Case Studies (slide 28)

Ideally, evidence of impact should be quantitative, where this is available.

Panel members and assessors won’t follow up, for example, links to websites, to obtain additional information. Case studies need to provide all of the information required to assess the impact claimed, though of course a website may be included as a corroborating reference. References and corroborative evidence will be sampled as a means of audit.

There was an interesting debate around how a piece of research can have both beneficial and negative impacts. For example, research might lead to a new work-flow process which brings greater efficiency, thereby having economic impact. However, the same efficiency savings lead to job losses. No conclusion was reached as to whether the impact might be ‘marked down’ because the benefits were offset by negative consequences, but it was an interesting discussion.

Of the panel, one academic member and one user member or assessor will look at each case study.

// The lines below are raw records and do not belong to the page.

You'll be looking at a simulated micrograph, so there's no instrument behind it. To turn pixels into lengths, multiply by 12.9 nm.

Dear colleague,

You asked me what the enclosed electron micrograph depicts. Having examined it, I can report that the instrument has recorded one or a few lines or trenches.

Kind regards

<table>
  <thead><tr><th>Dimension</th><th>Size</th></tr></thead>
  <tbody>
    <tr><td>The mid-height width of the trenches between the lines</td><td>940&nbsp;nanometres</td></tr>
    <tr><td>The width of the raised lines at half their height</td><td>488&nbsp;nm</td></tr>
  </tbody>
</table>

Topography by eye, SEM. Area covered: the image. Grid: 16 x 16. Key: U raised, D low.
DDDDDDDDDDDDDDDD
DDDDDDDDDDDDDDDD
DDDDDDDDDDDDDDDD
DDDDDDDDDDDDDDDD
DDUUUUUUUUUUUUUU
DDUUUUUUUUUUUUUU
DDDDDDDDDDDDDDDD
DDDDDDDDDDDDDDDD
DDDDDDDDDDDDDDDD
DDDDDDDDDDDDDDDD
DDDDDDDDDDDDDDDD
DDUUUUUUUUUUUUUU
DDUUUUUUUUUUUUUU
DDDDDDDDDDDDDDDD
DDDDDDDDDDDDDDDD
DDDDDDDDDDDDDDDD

Underpinning research (slide 29)

Panels will not, as a rule, request copies of the outputs referenced as underpinning research. It may be that panel members want to look at some of these outputs, but in the first instance they will try and source the outputs themselves through their own institutional subscriptions etc. In the unlikely event that they cannot do so, submitting HEIs will be asked to provide them as an audit query, but REF recognise and will ensure the need for sufficient time to do this. However, HEIs are advised to ensure that outputs listed to corroborate underpinning research are available!

The assessment of underpinning research is only to ensure that the research meets the 2* quality threshold, and as such will be light-touch.

Data and Audit (Anna Dickinson and Vasanthi Waller, REF team)

Obtaining Citation Data (slides 5-9)

Citation data will only be available via the REF submission system for output information entered against those UoAs making use of it. REF team members talk in terms of ‘requesting’ citation data, but the process is essentially instantaneous.

When citation data is requested, the system may return a number of responses, ranging from ‘matched’ to ‘no match found’. In some cases, it may be necessary to take further steps – e.g. to manually identify the correct output from a list provided by the system. HEIs are required to have entered all outputs and attempted to match the outputs for citations at an (unspecified) deadline ahead of the actual submission deadline.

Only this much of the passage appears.